In Banks v. Dworak, supra, the latest of the eases cited above, in discussing this question it is said:

“It may be conceded that the municipal authorities and a citizen of the village who suffers no special damage from the violation of an ordinance cannot ordinarily have the assistance of a court of equity to enjoin a threatened violation thereof. The reason is plain. In the case under consideration the village authorities may, without judicial authority and on their motion, tear down a wooden building erected in violation of an ordinance fixing the fire limits, and a private citizen, though not specially damaged, may institute a proceeding to enforce the penalty provided by such ordinance. [Lemmon v. Guthrie Center, 113 Iowa, 36, 86 Am. St. Rep. 361, 84 N. W. 986 and authorities cited.] Their remedy at law is full and adequate. The facts stated in the appellee’s petition, and which are admitted by the demurrer, show that he would sustain special damage not suffered by the public at large in consequence of the proposed removal of the house to the near vicinity of his own residence. In such cases equity will interfere fo protect him against the threatened injury.” [Citing Bank v. Sarlls and Griswold v. Brega, supra.]

Respondents cite the decision of this court in Warren v. Cavanaugh, 33 Mo. App. 102, and that of the Kansas City Court of Appeals in Rice v. Jefferson, 50 Mo. App. 464, as authority in support of their contention that equity will not interfere in a case of this character,

*707Warren v. Cavanaugh, supra, was a suit to restrain’ the opening of a stone quarry, upon the ground that the same was forbidden by a municipal ordinance of the city of St. Louis. It is said in the opinion that it nowhere appeared that the quarry was or would become a nuisance, and that the petition alleged no special or peculiar injury to the plaintiff. It is further said, however, that equity will not interfere where there is a violation of a municipal ordinance except where the act sought to be prohibited will result in the creation of a nuisance per se.

In Rice v. Jefferson, supra, it was sought to restrain the violation of a municipal ordinance such as .that here in question, viz., one forbidding the erection of buildings of a certain character within prescribed fire limits. It was held, in an opinion by Gill, J., to which is added an opinion by Smith, P. J., in passing upon the motion for rehearing, that the action would not lie. But little appears regarding the nature of the injury suffered by the plaintiff therein, though it does appear that he ivas the owner of real property ivithin the same block. The defendant had previously been tried before the city authorities for the alleged violation of the ordinance in question, had been found not guilty, and discharged; and this fact is more than once adverted to in the course of the original opinion. But the opinion appears to hold that injunctive relief may not be had in any event, in a ease of such character, unless the structure prohibited by municipal regulation was such as to constitute a nuisance per se.

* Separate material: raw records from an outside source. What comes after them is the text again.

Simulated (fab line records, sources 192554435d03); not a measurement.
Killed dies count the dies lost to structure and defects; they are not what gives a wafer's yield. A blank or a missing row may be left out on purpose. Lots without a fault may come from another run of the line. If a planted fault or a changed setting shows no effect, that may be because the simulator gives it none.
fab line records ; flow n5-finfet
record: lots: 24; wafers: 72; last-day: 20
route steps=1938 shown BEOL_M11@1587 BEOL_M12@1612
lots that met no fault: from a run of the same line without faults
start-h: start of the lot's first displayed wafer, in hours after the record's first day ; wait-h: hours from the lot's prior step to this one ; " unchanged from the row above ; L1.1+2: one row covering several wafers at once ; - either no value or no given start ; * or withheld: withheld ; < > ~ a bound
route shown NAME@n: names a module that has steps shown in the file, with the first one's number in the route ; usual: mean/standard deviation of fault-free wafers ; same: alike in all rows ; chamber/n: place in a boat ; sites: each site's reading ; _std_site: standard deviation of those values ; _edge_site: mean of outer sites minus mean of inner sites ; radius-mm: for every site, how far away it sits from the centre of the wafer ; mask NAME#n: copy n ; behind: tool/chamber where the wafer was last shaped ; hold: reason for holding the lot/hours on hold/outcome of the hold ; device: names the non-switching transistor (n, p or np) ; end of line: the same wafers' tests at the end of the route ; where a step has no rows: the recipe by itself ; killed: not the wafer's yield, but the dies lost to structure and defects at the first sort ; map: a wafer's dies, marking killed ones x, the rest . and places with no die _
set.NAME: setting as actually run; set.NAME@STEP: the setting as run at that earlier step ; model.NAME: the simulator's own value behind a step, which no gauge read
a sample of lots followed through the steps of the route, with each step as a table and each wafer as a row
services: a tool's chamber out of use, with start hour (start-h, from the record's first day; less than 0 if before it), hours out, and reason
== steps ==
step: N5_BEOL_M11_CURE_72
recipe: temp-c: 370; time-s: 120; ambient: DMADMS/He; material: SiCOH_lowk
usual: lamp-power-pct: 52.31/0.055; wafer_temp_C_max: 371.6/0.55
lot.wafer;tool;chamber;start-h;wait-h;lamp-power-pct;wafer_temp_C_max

The theory that equity will interefere only where the proposed structure will constitute a nuisance per se is, we think, unsound and at.discord with the great weight of authority on the question. In Bank v. Sarlls, supra, l. c. 204, it is said:

“Some of the authorities above cited affirm that to warrant the application of the restraining power to prevent the erection of buildings in violation of a city *708ordinance, the act sought to be restrained must be a nuisance in fact, and not one created solely by statutory enactment, or municipal ordinance.
“We can see no good reason for the distinction. Where it is shown that the erection of a building1, if permitted, will be in express violation of a valid municipal ordinance, although it would not be a nuisance per se, an individual who shows such fact, and shows in addition that its erection will work special and irreparable injury to him and to his property, is entitled to relief by injunction.”

This doctrine may be regarded now as well established by the authorities, and it appears to be sound upon principle. To the extent therefore that the opinion in Warren v. Cavanaugh, supra, and Rice v. Jefferson, supra, are at variance therewith, they should not be and have not been followed. The doctrine that equity will not, in any event, interfere to restrain the doing of an act prohibited by municipal ordinance unless the result thereof is to create a nuisance per se, has been distinctly disapproved by the Kansas City Court of Appeals in Caskey v. Edwards, 128 Mo. App. 237, 107 S. W. 37, where, in an opinion by Ellison, J., the rule announced in Bank v. Sarlls, supra, is followed, that case being cited in support thereof. Likewise this court, in Mason v. Deitering, 132 Mo. App. 26, 111 S. W. 862, hold that it was not essential that the prohibited act be such as to create a nuisance per se. Thus it will be seen that the later rulings of this court and the Kansas City Court of Appeals are in accord with the current of authority on this question.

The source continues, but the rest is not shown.